Getty surveys find PST boosted L.A.'s image as arts capital
How do you measure a city’s cultural cache, or its reputation for serious art versus fun in the sun? The Getty has tried to do just that by commissioning multiple surveys related to its $10-million, decade-in-the-making, region-wide initiative Pacific Standard Time.
On the whole, the surveys -- involving about 14,000 responses -- show that PST gave Los Angeles a bit of a boost in its reputation as an arts capital.
Getty communications chief Ron Hartwig said the surveys, which relied on different population samplings and methodologies (and were vetted by the Getty’s in-house metrics guru Tim Hart), are not being released or published in full. But Hartwig did let The Times take a look at the results while reporting a larger story on the legacy of Pacific Standard Time (and its relative lack of impact on attendance).
Some of the findings:
1. In surveys handed out at 31 participating museums, 43% of visitors said Pacific Standard Time was their “main reason for visiting” that museum.

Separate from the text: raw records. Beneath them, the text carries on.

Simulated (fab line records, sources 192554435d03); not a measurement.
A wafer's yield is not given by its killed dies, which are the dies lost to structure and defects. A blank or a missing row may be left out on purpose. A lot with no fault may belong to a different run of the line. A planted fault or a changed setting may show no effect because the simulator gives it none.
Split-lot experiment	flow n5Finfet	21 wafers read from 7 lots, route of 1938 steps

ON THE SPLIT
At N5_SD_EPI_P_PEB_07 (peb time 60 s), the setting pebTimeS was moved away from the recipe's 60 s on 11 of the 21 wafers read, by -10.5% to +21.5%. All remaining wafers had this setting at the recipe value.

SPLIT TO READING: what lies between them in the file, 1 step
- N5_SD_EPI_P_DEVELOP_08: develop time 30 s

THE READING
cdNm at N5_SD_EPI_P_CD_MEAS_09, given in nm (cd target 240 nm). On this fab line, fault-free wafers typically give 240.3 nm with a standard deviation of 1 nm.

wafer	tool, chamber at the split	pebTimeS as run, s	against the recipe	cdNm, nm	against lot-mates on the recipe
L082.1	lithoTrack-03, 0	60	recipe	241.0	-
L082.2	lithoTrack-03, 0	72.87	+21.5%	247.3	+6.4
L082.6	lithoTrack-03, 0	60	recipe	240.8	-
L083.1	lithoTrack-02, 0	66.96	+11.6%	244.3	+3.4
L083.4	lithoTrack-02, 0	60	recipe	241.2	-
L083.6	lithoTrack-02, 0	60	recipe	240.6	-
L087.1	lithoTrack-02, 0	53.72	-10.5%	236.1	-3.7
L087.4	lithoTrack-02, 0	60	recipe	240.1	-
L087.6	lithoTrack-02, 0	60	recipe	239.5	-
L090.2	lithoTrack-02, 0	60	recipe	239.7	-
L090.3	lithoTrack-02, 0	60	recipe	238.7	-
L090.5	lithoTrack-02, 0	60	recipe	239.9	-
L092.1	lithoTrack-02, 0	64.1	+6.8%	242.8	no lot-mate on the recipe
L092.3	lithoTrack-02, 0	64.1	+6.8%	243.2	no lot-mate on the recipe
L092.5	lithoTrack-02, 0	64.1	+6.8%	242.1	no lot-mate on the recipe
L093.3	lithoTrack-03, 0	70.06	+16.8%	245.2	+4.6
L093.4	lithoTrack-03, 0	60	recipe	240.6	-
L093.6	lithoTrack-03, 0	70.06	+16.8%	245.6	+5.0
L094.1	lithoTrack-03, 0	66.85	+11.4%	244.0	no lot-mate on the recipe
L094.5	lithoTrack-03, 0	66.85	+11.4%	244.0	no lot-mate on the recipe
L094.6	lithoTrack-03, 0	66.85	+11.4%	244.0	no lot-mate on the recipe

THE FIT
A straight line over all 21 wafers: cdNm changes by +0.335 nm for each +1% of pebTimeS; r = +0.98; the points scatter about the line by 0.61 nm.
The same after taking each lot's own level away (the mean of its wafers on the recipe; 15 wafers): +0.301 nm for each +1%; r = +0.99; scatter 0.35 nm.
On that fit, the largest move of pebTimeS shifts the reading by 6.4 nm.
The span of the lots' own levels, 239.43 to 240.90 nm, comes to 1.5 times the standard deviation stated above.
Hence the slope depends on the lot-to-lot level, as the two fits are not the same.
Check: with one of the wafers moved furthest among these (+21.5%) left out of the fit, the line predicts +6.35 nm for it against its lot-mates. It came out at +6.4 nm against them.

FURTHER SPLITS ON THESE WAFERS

2. In one online survey of L.A.-based “culturally curious” under the age of 45, 9 out of 10 respondents who attended at least one Pacific Standard Time exhibition said they went to at least one museum they had never visited before.
3. Of those in the same survey who considered themselves “aware” of the initiative, 80% said they “somewhat” or “strongly” agreed that Pacific Standard Time “made me think more highly of L.A. as an arts/cultural destination.”
4. Another survey, sent to museum mailing lists before and after PST took place, showed a jump in appreciation for L.A.'s cultural institutions. Before PST, 41% “strongly agreed” that L.A. has “world-renowned cultural institutions and 48.2% “strongly agreed” it has “a diverse art and cultural scene. After, those numbers grew to 57% and 62%, respectively.
5. Still, when the same survey asked if L.A. has a shallow culture, about 10% “strongly agreed” and that number remained the same after PST, suggesting that some clichés are harder to shake — or some people harder to win over — than others.